Chris Swecker, left, chief of the FBI's Law Enforcement Services, is joined by Vincenzo DiFresco, nephew of Judge Giovanni Falcone, whose memorial rests at the FBI Academy in Virginia.
Chris Swecker, left, chief of the FBI's Law Enforcement Services, is joined by Vincenzo DiFresco, nephew of Judge Giovanni Falcone, whose memorial rests at the FBI Academy in Virginia.

In a serene courtyard on the grounds of the FBI’s National Academy in Virginia stands a monument to one of the Mafia’s most ardent foes, a former judge and prosecutor in Italy who put hundreds of mafiosi behind bars. For that, Giovanni Falcone paid with his life. But why, you might ask, is an Italian hero’s bronze bust resting in the secured inner sanctum of the FBI’s training academy?

The story goes back two decades, when the Mafia held considerable sway on both sides of the Atlantic. Louis Freeh, a federal prosecutor in New York City who would later become director of the FBI, was cracking down on the Mafia. In a case that would become known as the “Pizza Connection,” the FBI, the NYPD, and federal prosecutors teamed with Falcone and Italian authorities to bust an international heroin-smuggling ring that laundered drug money through pizza parlors. The 1985 trial, which lasted more than a year, cemented Freeh and Falcone’s relationship.

In Italy, meanwhile, Falcone was prosecuting his own Mafia trial. The “Maxi-Trial,” as it was called because of its massive scale, put 338 mafiosi behind bars, 19 of them for life. Thereafter, he fought the appeals of convicted mafiosi. Then in 1992, a Mafia henchman’s roadside bomb killed Falcone, along with his wife and three bodyguards, as they drove outside Palermo.

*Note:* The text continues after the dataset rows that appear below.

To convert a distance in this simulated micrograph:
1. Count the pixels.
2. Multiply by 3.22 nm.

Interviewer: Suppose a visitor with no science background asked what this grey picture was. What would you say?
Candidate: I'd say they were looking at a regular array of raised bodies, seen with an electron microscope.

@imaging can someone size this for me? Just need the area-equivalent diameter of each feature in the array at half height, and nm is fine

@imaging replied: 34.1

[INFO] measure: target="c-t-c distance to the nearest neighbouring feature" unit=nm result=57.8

Two years later, FBI Director Freeh dedicated the bronze memorial to Falcone at Quantico. “Here was a judge…who made a deeply personal decision to enforce the law with all of its vigor, with all of his strength—knowing full well that this commitment would place his very life in danger, knowing it could—as it did—lead to his murder,” Freeh said.

Now flash forward 12 years to the same memorial garden, where a crop of new agents and a contingent of Italian high school students gathered to hear the FBI’s chief of Law Enforcement Services praise Falcone’s bravery on the 14 th anniversary of his May 23, 1992 assassination.

“Judge Falcone knew very well he was a marked man,” said Chris Swecker, who was accompanied by the slain judge’s nephew, Vincenzo DiFresco. Swecker, who recently ran the FBI division that includes organized crime, called on the new agents to reflect on the memorial’s significance. “This serves as a reminder of what we all stand for…that you will have to put yourself in harm’s way…that we’re all going to be faced with the same choice.”

The Italian students were guests of the Palermo-based Falcone Foundation, which sponsored a scholarship for schools that could best describe the ill-effects the Mafia has had on Italian society.

The joint crackdown on the Mafia in the early ‘80s hatched the Italian-American Working Group in 1984. The bi-annual assembly of FBI and Italian officials looks at emerging threats, including regional organized crime and terrorism. Last summer, Swecker joined Italian police in Rome to sign an agreement that took the partnership a step further: posting two FBI agents with the Italian police in Rome and two Italian officers at FBI headquarters in Washington, D.C.